Data in Motion

Data Platform

The term “data in motion” refers to data that is actively being processed or transformed or moving from a source device, sensor, storage device, or data communications node to a target location. The target location can be an intermediate node or a destination, where it can become “data at rest”.

Data in Use

When data is created, edited, transformed, or processed, it is considered “in use”. Common data creation sources are transaction systems such as point-of-sale (POS) terminals, banking, or stock market transactions. IoT applications create data based on events such as car telemetry, motion detection, or voltage fluctuations. Event-driven data creation that generates prolific amounts of data is not limited to business applications. Streamed data from gaming, social media engagement, and sports events generate masses of data that are consumed by marketing systems to drive multi-channel advertising campaigns.

Data Processing

Cloud providers often consider data to be in motion when it is being actively processed by an application. Examples include data from an IoT sensor for updating a weather map, data sent in an email, or data being replicated to a remote location to provide data protection. For data to be processed, it must be moved from non-volatile secondary storage to volatile RAM or CPU cache. When data is altered by an application, it needs to be written out to secondary storage for it to persist across server shutdowns and unplanned power failures. Data stored on non-volatile secondary storage such as disk and SSD is termed “data at rest”.

Three States of Data?

The three states of data are:

  1. Data at rest – on secondary storage media.
  2. Data in motion – between media, applications, or locations.
  3. Data in use – being used or created by applications.

Data Encryption and Data in Motion

When data is in motion, it is susceptible to hacking by anyone who can intercept communication between endpoints. If this data is readable by humans, it can be stolen or used to gain access to secure servers. For this reason, data needs to be obfuscated using a crypto key and encryption techniques such as AES and Rivest-Shamir-Adleman (RSA). AES encryption is used for in-transit and at-rest encryption. RSA encryption is commonly used to protect data being transmitted between endpoints of a wide area network (WAN). Data blocks can be encrypted using different key lengths. Longer keys take more time to break. The sensitivity of the data in motion usually dictates which key length is used. Examples of available keys include AES-128 bit, AES-192 bit, and AES-256 bit keys. Actian products can encrypt data at rest or in motion using a 256-bit AES key.

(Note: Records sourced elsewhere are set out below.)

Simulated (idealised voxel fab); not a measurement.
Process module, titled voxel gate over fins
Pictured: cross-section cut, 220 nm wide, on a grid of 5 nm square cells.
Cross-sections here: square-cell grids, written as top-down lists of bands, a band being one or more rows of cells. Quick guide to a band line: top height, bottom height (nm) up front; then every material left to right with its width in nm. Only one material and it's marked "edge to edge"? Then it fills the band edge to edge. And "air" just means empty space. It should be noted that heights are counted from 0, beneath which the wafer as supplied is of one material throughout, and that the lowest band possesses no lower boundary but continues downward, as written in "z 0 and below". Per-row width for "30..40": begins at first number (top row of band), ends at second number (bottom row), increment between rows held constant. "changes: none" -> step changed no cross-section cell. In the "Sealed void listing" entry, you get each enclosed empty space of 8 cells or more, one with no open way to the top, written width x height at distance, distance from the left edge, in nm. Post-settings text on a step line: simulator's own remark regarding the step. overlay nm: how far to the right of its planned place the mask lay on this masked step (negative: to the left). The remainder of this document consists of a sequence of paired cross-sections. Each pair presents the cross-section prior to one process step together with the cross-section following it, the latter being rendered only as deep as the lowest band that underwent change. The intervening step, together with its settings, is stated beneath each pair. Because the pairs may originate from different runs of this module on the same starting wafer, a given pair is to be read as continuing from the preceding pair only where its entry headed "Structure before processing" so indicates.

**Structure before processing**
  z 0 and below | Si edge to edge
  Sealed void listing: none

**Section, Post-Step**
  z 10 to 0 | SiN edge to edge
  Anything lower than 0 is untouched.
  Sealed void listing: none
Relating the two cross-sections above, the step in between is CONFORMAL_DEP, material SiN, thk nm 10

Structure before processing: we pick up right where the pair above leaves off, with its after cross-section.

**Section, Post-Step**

Ways to Protect Data in Motion

Data protection is best achieved if implemented proactively. Encryption is not the only way organizations have to protect data. Firewalls can be used effectively to stop outsiders from entering private networks. Strong passwords and access policies can be used to protect sensitive data from internal and external threats. Data should always be encrypted when traversing any external or internal networks.

Transient Data in a Data Warehouse

Databases that underpin data warehouses are managed by a relational database management system (RDBMS). To ensure each database transaction is completed in a timely manner, a database needs four properties – atomicity, consistency, isolation, and durability. When databases possess these properties, they are said to be ACID-compliant.

To deliver ACID compliance, an RDBMS must be able to protect transactional data to maintain data integrity. To do this, every user data creation, update, or deletion is recorded in a transaction log which is always written to secondary storage. Transient data in RAM maintains consistency by only allowing one user or application program to make changes to it by locking it until the transaction is either committed or rolled back. When a database server suffers from an unplanned shutdown, it performs a rollback of the transaction log to the last checkpoint when it is restarted. It then rolls forward through the transaction log applying any data changes since the checkpoint. An orderly shutdown performs a transaction log checkpoint to minimize startup times.